Another example is that Sophy and Rev Twycott gave up their home in Gaymead and went to live in a small ‘dusty house’ in London. ‘They were however away from everyone who had known her former position’. This is an example of Rev Twycott wanting to get away from observation and gossip. They were prepared to give up everything to avoid gossip and hide the shame of her poorer background. He knew that he had committed ‘social suicide’ in marrying Sophy.
After Rev Twycott’s death, Sophy spent two long lonely years until she met Sam Hobinson. When she joined Sam for a ride, she took drastic measures not to be seen ‘wrapping herself up in cloak and veil’, ‘not a soul was visible’. They met in secret as social expectations would not allow them to meet. Sophy asked her son Randolf if she could have a life with Sam, his reply was that he hoped his stepfather would be a gentleman. This ruled out any hope for Sophy as Sam clearly was from the working class.
Hardy depicts Sophy as a victim of society throughout the short story. The Victorian society is portrayed as rigid, judgemental and prejudiced against the working classes. However, Sophy’s character is shown as having certain weaknesses that can be said to have contributed to her tragic end.
Sophy is shown as a weak character with low self esteem. She also lacks the confidence to reprimand her own son when he rudely corrects her grammar ‘Sophy hastily adopted the correction’. The word ‘hastily’ shows how she readily pleased her son due to her low self esteem. ‘He seems to belong so little to me … I do not feel dignified enough to be his mother’. This implies how little confidence in herself Sophy feels. Also I think that if Sophy had a higher self esteem she would have invited her family to the wedding and not allowed Rev Twycott to marry her in secret.
Hardy also portrays Sophy as indecisive yet a person who can make rash decisions. This is shown when Sophy couldn’t bring herself to tell her son Randolph about her relationship with Sam, even when she had promised she would. The idea of his upper class mother marrying a lower class person would degrade him. When Sam asked her to marry him she replied ‘wait a while and let me think’. She was worried about her son’s reaction to the news.
Sophy is also shown as a person to be pitied. She is stuck in the upper class world and cannot cope with its expectations. She wishes to return to her working class roots ‘oh how gladly, even to work in the fields’ but her relationship with her dominant son would not allow this as shown by him forcing her to kneel before a cross and swear that she would never see Sam again. He denied her the chance to have a happy life even though he was grown up and leading his own life.

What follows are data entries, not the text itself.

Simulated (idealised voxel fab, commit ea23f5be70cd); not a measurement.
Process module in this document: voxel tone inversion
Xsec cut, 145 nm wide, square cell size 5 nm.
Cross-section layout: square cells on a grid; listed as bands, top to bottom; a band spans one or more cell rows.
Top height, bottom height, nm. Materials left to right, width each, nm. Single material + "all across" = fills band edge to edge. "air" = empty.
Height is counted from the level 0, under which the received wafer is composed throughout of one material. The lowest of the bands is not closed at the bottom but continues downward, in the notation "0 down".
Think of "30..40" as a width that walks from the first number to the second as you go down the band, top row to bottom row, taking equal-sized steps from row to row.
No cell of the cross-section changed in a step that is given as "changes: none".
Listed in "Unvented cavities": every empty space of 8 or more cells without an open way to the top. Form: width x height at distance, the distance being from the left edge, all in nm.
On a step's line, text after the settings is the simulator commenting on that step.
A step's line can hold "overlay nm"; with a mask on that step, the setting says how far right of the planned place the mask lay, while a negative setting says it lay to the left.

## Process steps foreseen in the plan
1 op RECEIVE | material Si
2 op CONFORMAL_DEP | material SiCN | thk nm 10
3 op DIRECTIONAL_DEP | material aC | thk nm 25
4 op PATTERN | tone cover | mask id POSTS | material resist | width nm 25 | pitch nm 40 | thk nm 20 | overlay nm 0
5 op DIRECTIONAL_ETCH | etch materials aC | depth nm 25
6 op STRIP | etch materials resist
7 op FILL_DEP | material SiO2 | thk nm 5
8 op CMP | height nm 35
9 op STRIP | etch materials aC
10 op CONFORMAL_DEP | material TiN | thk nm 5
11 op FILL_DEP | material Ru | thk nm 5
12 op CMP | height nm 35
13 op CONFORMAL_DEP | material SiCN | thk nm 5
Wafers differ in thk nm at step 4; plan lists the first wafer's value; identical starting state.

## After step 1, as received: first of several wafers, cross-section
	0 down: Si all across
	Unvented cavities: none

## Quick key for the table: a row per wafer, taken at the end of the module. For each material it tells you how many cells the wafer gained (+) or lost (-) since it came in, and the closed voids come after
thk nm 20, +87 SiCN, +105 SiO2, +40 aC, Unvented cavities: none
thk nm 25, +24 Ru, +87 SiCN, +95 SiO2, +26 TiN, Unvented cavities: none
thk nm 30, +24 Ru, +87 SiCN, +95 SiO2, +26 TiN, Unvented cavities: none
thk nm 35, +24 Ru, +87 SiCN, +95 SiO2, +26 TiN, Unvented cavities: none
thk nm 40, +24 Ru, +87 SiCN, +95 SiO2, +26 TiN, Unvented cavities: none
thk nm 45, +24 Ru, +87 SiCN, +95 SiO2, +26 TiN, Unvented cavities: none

In Victorian times, society was judgemental and gossipy. The Vicar Mr Twycott knew he had committed social suicide when he married Sophy. Society would not accept a woman from the working class being married to an upper class man and so to avoid these problems they moved away. Sophy herself would not meet Sam in public, knowing that this would not be acceptable.
Sophy was a victim of society’s beliefs and rules. Also her new family did not help her in overcoming the problems. Rev Twycott knew that she could have difficulties in adjusting to her new position and had safeguarded her future after her death leaving her with little to do. Unfortunately by this time her son had grown old enough to realise the differences between his mother’s past and his father and she became – in her son’s eyes ‘a mother whose mistakes and origin it was his painful as a gentleman to blush for’. When Sophy died, she was buried in her home town and not with her husband in London. This shows that even at his mothers death he is still judgemental towards her.
Hardy’s comments on education were also portrayed when Sam asked Sophy where her son went to school. Sophy replied ‘oh no, not one of these wretched holes – at a public school one of the most distinguished in England’. Somewhere for the upper class people not a poor lower class school. This reveals that Sophy believes that an ordinary school can not give her son the education he deserved. However the education he received from the public school helped shape his views leading him to look down on his mother and other lower class people. He prevented her relationship with Sam, thus denying her any happiness and so contributed to her downfall.
The Son’s Veto is written in the third person. Hardy however, intrudes on the narration with his personal comments such as his comments on Sophy’s hairstyle and the amount of time and work she spent on it. She had done it all herself, poor thing. She had no maid and it was the only accomplishment she could boast of. Hardy evokes the readers sympathy for Sophy by giving her a hard life who never gets what she wants because of the restrictions of society.
Sophy had a number of weaknesses but I believe that the restrictions of society played a great part in her downfall. If she had married a working class person she would have had a far happier life. Generally, it is far easier today for the two social classes to mix, people are more tolerant about other people’s origins.